As I stood there, I watched the two men walk away down the path from the patio, pass the lilies, to the driveway. The older one being led by the younger one. I never had noticed that their heads were shaped similarly with the same balding spots on their respective crowns. The older one’s back bent with age and ache. The younger one’s back bent with concern and care.
They’ve walked many other paths before, some familiar and others new, some literal and others simply symbolic. At one time, the older man taught the younger one how to walk, then to run. As the younger man grew, the older man gently guided him and when asked, advised him and always helped him without shaming him.
For a long while, it would seem that their stride was side-by-side. There was mutual respect. There was shared camaraderie. There was a connected sense of humor. There was more in common than a shared first and last name. Yet, upon closer examination, the younger man still fell in step behind the older one.
Over the past several years, the older man slowly began to lose his ability to lead. Neither man complained. Neither man raised a defiant fist toward the heavens. Neither man lost patience with the other.
Their paths, now intertwined as intricately as they had been when both men were much younger men – now took them to doctor’s offices, Cracker Barrel’s, and long drives through Roots. Memories flowed endlessly as the rivers once flowed near the older man’s home-place.
But, the TVA built a couple of dams, moved many families and those rivers became two gigantic lakes. The older man’s more recent memories became harder to recall, so the younger man took the wheel as the older man shifted into the passenger seat.
The last time I saw the older man, the younger one actually, gently, placed him that passenger seat. The older man was too weak to get in on his own. Over the days that have passed since, I have watched that younger man continually exercise his faith to continue to gently place the older man not into a car, but into the capable, loving hands of our God.
The younger man couldn’t go any farther down the older man’s path with him. Every night for the last many nights, they each told the other he was loved. No words have gone unsaid and actions spoke even louder than words.
The older man’s path is certain and set. He will stand straight. He will be reunited with so many dear ones – his wife, his son, his sisters, his parents, his friends. He will be happy. He will work with his hands and see every project completed, nothing left undone. – He will see and be and stay with his Savior, whole and healthy and free.
The older man is also placing us in God’s hands, trusting the same One to continue to look after each of us as his path takes him down the road from our view. He will no longer need to pray for each of us as his faith is made complete, knowing with certainty the good God is working for every one of us.

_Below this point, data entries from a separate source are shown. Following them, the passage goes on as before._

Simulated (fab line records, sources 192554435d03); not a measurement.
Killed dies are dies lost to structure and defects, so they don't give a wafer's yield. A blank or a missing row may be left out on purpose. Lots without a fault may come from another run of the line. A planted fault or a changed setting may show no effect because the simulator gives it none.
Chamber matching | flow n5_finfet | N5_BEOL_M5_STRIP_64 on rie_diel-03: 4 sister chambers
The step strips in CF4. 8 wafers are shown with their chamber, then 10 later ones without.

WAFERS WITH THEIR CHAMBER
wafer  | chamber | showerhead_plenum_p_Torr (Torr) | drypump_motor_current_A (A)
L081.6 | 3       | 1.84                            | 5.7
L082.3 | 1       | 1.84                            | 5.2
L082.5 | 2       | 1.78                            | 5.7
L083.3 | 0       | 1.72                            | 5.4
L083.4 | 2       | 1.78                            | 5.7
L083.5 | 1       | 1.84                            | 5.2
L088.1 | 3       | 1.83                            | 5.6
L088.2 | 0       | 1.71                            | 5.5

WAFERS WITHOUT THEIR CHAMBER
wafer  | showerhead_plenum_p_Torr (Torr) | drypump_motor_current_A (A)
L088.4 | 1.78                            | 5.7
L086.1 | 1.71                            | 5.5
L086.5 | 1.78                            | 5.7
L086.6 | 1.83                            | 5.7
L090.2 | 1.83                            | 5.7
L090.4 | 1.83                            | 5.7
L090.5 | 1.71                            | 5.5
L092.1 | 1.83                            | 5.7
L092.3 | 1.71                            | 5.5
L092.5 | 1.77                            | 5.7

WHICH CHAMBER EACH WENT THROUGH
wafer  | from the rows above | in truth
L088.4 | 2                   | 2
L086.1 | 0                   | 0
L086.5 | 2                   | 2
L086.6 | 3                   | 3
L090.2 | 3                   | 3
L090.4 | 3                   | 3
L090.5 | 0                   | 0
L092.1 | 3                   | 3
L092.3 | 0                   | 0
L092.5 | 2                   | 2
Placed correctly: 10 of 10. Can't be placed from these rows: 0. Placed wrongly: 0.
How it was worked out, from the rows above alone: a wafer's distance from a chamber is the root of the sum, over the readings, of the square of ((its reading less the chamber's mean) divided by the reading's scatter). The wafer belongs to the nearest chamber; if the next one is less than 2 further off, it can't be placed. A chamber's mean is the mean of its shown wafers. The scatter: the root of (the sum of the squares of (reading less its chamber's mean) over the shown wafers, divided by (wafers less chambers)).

The older man has loved me as a daughter. He has been oh so very proud of me, never asking me to change or meet any expectation. When I quoted the book of Ruth in my wedding vows, I had no idea how much “his people” would become “my people,” and how very privileged I would feel to have his last name.
Many things have been and will be said about the older man – that he is a gentleman, an educator, a jack-of-all-trades, a builder, a church leader and more. Those things are all true, and the most important of those things – the older man passed on to the younger man. The older man set the example, provided the model and set the bar high. In these last months, the older man got to experience the fruit of all that labor in the younger man.
The younger man is “my” man. Our daughters and I have had the best seats in the house as he has cared and sacrificed for the older man. We have seen in their sweet relationship how life and love is valued and defined by our Heavenly Father. It’s in the little things. It’s in the mundane things. It’s in the hard things. It’s in all the things.
Throughout the time we’ve been following this path, we’ve prayed for God’s timing and God’s provision and God’s peace. He has been faithful to the older man for over 91 years. He has been faithful to the younger man too. He has been faithful to me. He is faithful to us all even and especially now. And, He will continue to be faithful even and especially when and even after He reunites us all once again. (What a reunion that will be!)